Abstract：

The Goldman--Turaev Lie bialgebra of an oriented 2-manifold $X$ is a Lie bialgebra structure on the free abelian group spanned by the conjugacy classes of its fundamental group. Its structure encodes how isotopy classes of immersed loops on $X$ intersect each other and themselves. When $X$ is a smooth complex curve, a suitable completion of the GT-Lie bialgebra carries a natural mixed Hodge structure. The bracket and cobracket are both morphisms (after a suitable twist). This raises the question of whether (when $X$ is defined over a number field) of whether the bracket and cobracket are motivic and, if so, how they are related to algebraic cycles.

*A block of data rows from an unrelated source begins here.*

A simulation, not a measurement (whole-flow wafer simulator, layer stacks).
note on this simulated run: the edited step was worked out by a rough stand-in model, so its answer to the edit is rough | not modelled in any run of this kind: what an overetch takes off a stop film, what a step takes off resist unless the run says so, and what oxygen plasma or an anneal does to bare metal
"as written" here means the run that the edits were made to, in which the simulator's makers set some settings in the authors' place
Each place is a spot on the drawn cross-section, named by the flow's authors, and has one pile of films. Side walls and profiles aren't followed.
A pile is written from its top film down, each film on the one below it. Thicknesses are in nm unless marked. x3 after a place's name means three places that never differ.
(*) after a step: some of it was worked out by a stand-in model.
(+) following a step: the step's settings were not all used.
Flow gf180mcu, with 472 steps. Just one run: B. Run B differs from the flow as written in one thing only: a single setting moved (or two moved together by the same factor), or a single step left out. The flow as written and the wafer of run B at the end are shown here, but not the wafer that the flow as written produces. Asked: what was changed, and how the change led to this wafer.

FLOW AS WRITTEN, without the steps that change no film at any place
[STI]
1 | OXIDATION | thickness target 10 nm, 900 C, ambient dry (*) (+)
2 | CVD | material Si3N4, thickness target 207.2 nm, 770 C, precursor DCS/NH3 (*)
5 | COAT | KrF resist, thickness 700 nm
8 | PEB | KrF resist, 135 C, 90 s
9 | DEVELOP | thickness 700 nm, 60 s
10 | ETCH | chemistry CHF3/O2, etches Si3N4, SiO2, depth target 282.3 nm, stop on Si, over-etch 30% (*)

In this talk I will define the Goldman bracket and Turaev cobracket, as well as their extensions by Kawazumi and Kuno. I'll survey what is known about the MHS and Galois actions on the completed GT-Lie bialgebra and indicate some connections to the Ceresa cycle when $g(X) > 2$.

About the speaker：

I am a topologist whose main interests include the study of the topology of complex algebraic varieties (i.e. spaces that are the set of common zeros of a finite number of complex polynomials). What fascinates me is the interaction between the topology, geometry and arithmetic of varieties defined over subfields of the complex numbers, particularly those defined over number fields. My main tools include differential forms, Hodge theory and Galois theory, in addition to the more traditional tools used by topologists.